Mutation & Recursion
Assignment 4
Our Racket interpreter is split over a number of Lisp packages. This was because we wrote a numbre of iterpreters for various mini-languages.
For your Python interpreter we will use just one package: :tolk/python. This
package is already defined in src/python/package.lisp so when you begin writing
your Python interpreter you only need to make a file called
src/python/interpreter.lisp, you only need to put the following line at the top:
(in-package :tolk/python)
You might then continue with:
(defgeneric interpret (node))
(defmethod interpret ((c constant))
(slot-value c 'value))
(defmethod interpret ((b binop))
(funcall (case (slot-value b 'op)
(:add '+))
(interpret (slot-value b 'left))
(interpret (slot-value b 'right))))
The first one interprets constant values and the second binary operators (only addition!).
Or if you prefer to use defmethod-bind then:
(defmethod-bind interpret ((constant value) env)
()
value)
(defmethod-bind interpret ((binop left op right) env store)
((left-val (interpret left env store))
(right-val (interpret right env store1)))
(ecase op
(:add (+ left-val right-val))))
Be sure to put a line like this in the tolk.asd file:
(:file "interpreter")
Now make a test file tests/python/interpreter.lisp and add tests similar to
those in tests/python/parsing.lisp Be sure to import the functions you defined
in src/python/interpreter.lisp into tests/python/suite.lisp
Let Over Lambda
In the previous class we saw how we can separate
- making a function value with
lambda, and - assigning that value to a variable with
define
(define (f x y)
(+ (* 2 x) y))
(define f (lambda (x y)
(+ (* 2 x) y)))
The first form is simply syntactic sugar for the second.
The second form is no different than
- making an integer value with
+, and assigning that value to a variable with
define(define seven (+ 3 4))But what use is this separation?
(define counter (let ((count 0)) (lambda () (set! count (+ 1 count)) count)))
Now we have
> (counter)
1
> (counter)
2
> (counter)
3
> (counter)
4
Note how this implements information hiding; the variable count cannot be
accessed in any way except through the counter function.
Here is an example of a bank with two accounts, for Jack and Jill.
(define bank
(let ((jack 100)
(jill 100))
(lambda (amount)
(set! jack (- jack amount))
(set! jill (+ jill amount))
(list jack jill))))
We can transfer money from Jack's account to Jill's or vice versa but the total amount remains constant.
> (bank 0)
'(100 100)
> (bank 20)
'(80 120)
> (bank -50)
'(130 70)
>
Database transactions need to satisfy the so-called ACID properties. The above is an example of transaction atomicity.
Mutation
In Python we use the same notation to mutate a (simple) value as to introduce it.
x = 1
x = 2
Here the first line is an introduction and the second a mutation.
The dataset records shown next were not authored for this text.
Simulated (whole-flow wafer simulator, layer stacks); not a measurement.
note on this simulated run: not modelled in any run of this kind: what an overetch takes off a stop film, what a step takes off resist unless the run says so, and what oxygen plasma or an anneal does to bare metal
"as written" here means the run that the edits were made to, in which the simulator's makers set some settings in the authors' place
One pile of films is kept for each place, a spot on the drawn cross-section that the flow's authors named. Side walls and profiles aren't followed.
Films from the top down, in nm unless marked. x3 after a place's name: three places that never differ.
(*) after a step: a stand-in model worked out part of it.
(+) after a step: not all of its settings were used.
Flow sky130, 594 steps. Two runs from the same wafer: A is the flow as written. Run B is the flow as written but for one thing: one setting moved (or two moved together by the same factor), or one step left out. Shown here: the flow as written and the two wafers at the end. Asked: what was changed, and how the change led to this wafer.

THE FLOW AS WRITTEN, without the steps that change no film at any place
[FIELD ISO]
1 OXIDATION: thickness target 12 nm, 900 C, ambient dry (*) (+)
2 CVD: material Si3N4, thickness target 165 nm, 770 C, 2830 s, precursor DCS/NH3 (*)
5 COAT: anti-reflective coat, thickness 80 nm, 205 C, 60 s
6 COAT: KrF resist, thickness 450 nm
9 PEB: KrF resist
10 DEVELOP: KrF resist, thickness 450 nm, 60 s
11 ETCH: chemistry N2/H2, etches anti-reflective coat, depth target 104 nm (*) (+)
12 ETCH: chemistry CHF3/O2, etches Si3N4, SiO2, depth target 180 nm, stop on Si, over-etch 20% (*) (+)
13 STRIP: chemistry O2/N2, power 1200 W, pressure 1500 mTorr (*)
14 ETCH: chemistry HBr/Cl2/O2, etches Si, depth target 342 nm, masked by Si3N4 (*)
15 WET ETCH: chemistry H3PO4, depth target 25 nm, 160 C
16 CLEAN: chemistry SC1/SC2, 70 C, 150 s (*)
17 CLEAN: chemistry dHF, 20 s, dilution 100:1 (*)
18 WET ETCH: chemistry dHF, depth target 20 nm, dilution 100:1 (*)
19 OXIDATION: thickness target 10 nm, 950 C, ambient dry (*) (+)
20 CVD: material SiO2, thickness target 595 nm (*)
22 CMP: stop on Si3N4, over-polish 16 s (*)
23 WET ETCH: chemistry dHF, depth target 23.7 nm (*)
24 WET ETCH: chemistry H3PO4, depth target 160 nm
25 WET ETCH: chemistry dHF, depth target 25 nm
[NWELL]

In Racket we use different notations.
(define x 1)
(set! x 2)
The convention in Racket is to end the name of a mutation operator with an exclamation mark (pronounced "bang", as in "set bang"). The reason for this is that Racket is more often used for functional programming so it is helpful to draw attention to any explicit mutation.
- Boxes
To add mutation to our interpreter, we introduce a box, with three operations.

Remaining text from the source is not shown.